Getting multiple mailers from the Center for Voter Information or Voter Participation Center?
You may be part of the “rising American electorate.”
That’s what the organizations’ founder Page Gardner calls young people, people of color and unmarried women. She targets them with voter registration and absentee ballot requests forms through the Washington D.C.-based Center for Voter Information. A connected organization Gardner also founded, the Voter Participation Center, gets after white progressives with similar mailings.
It’s working. Gardner, who founded both groups in 2003, said CVI and VPC have sent out tens of millions of mailings to potential North Carolina voters, and claimed responsibility for about half of all absentee ballot applications submitted across the state. The State Board of Elections did not respond to requests for comment on the claim.
The “rising American electorate” now comprises 64% of the eligible voting population, but they do not vote in the strength of their numbers, Gardner said. In 2018, they were 62% of the voting population, she said, but the demographic only accounted for 53% of people who voted.
“The idea for both organizations is to close the gap in terms of participation and opportunity to have a voice and a say in this democracy,” Gardner said.
Despite those seemingly patriotic intentions, election officials have not been particularly grateful.
Expansive and contentious
CVI and VPC’s mailing efforts have drawn criticism from election officials, who said that the groups’ mailers confuse voters, especially because their letters look like they could come from the government. The mailers have also gone, by mistake, to people who are already registered or too young to vote, according to NPR.
“The State and County Boards of Elections encourage third-party groups to consider the overwhelming toll that misleading or confusing mailings and other outreach efforts take on elections resources and the damage they cause to voters’ confidence in elections,” wrote Karen Brinson Bell, executive director of the State Board of Elections, in a press release posted Aug. 6.
Two months earlier, CVI sent 80,000 absentee ballot applications to voters with their names and addresses filled out. That also prompted a press release from the State Board of Elections. The state Legislature banned pre-filled forms in 2019, so those applications were invalid.
ProPublica reported that President Donald Trump has used CVI’s blunders to stoke fears of voter fraud, after the organization sent 500,000 vote-by-mail applications to Virginia voters with the wrong return address. (Tom Lopach, president and chief executive officer of CVI and VPC, wrote a six-page open letter addressed to ProPublica’s editor-in-chief, highlighting alleged “significant factual and contextual inaccuracies” in the story.)
Gardner said that election officials who claim that her organizations’ mailers mislead voters are “misinformed.”

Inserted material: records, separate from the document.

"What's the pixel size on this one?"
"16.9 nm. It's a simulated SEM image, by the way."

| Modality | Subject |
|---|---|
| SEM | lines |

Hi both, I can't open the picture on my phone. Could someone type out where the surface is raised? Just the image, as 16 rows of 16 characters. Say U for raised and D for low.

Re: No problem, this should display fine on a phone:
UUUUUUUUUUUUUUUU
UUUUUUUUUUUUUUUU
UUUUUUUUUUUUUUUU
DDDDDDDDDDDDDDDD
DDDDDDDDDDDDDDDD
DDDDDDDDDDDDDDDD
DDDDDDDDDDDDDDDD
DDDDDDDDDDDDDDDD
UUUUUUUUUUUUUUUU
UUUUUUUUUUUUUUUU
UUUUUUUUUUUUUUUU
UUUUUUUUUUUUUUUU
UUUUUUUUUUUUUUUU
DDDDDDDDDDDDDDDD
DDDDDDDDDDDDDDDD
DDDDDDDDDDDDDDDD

“We would not have generated more than half a million vote-by-mail applications if our [mailers] discouraged voters,” Gardner said.
This year, CVI has sent out more than 20 million pieces of mail in North Carolina, Gardner said, while VPC has mailed over 12 million. The organizations are focusing on battleground states, where voters may have received up to five absentee ballot request forms from either group so far, Gardner said.
How that letter got in your mailbox
Before sending any letters, CVI and VPC turn to data.
The organizations track their target electorate’s voting activity through voter files, Gardner said. The database allows the organizations to know whether people have registered to vote, voted and how their voting frequency compares to the rest of their state. This information is used to determine which mailer to send someone, when to stop sending mailers and each person’s “voting propensity score,” which is shown as a small bar graph printed on a letter sent to the voter.
The organizations track the response rate of the mail-in ballot applications mailed to voters through individualized barcodes printed on the return envelopes, Gardner said.
When a voter mails a CVI or VPC return envelope to their county board of elections, she said, the U.S. Postal Service scans the barcode, which alerts the groups that the voter has sent out their absentee ballot application.
Later, the organizations check the state’s voter files to see if the individual has officially voted, Gardner said.
Before starting this year’s mailing effort in January, Gardner said that CVI and VPC conducted experiments to learn how voters respond to absentee ballot request applications mailed to them.
The organizations studied a treatment group, voters who received the mailers, and a control group, voters who did not. They then looked at the response rate of the treatment group and the number of people who registered and ultimately voted in both groups, Gardner said.
The finding was that the likelihood of voters acting (voting or registering to vote) increased with the number of mailers that they received, Gardner said, which explains the groups’ current strategy.
“That’s why VPC and CVI are such successful organizations,” Gardner said. “We use metrics-based and science-based research to run our programs and we measure everything.”
Who are these organizations?
CVI and VPC comprise about 25 staff members, many of whom work for both organizations, Gardner said.
In 2018, CVI raised $19,038,970 in revenue and by the end of the year, had $4,674,696 in net assets, according to the organization’s 990 forms. In the same year, VPC raised $26,319,659 in revenue and $4,161,042 in net assets, 990 forms show.
Gardner, who is currently living in Durham, N.C., is also the founder of Women’s Voice Women Vote, which she described as a “forerunner organization to VPC.” After identifying a gap in voter turnout between unmarried and married women, Gardner created the organization to target unmarried women as an electorate.
Women’s Voice Women Vote was mixed in controversy during the 2008 primaries when the organization made robocalls to voters in 11 states telling them to register to vote days after the voter registration deadline. Many of the registered voters who received the calls were expecting to vote in the primary that day, and said that they were confused whether they were registered or not, according to NPR.
NPR also reported that these calls indicated typical signs of voter suppression — attempting to drive down voter turnout by sowing confusion. The robocalls seemed to target Black communities, where President Barack Obama was expected to be well ahead of Secretary Hillary Clinton.
“A dozen years ago, a forerunner organization for VPC issued some robocalls in North Carolina. The call was a follow up to a successful registration mailer and did not meet all the state regulations regarding disclaimers,” Gardner wrote in response to the Robocall allegation. “We corrected the issue and VPC and CVI have helped more than 354,000 North Carolinians register to vote since our founding.”
Women’s Voice Women Vote had ties to the Clintons: A former leadership staffer worked as Secretary Clinton’s campaign manager and a former board member was President Clinton’s chief-of-staff. Gardner herself previously worked on President Clinton’s 1992 campaign, NPR reported.
At top: letters mailed by the Center for Voter Information, which has sent over 20 million pieces of mail to NC voters in an effort to increase turnout among young people, people of color and unmarried women. Photo by Rose Wong.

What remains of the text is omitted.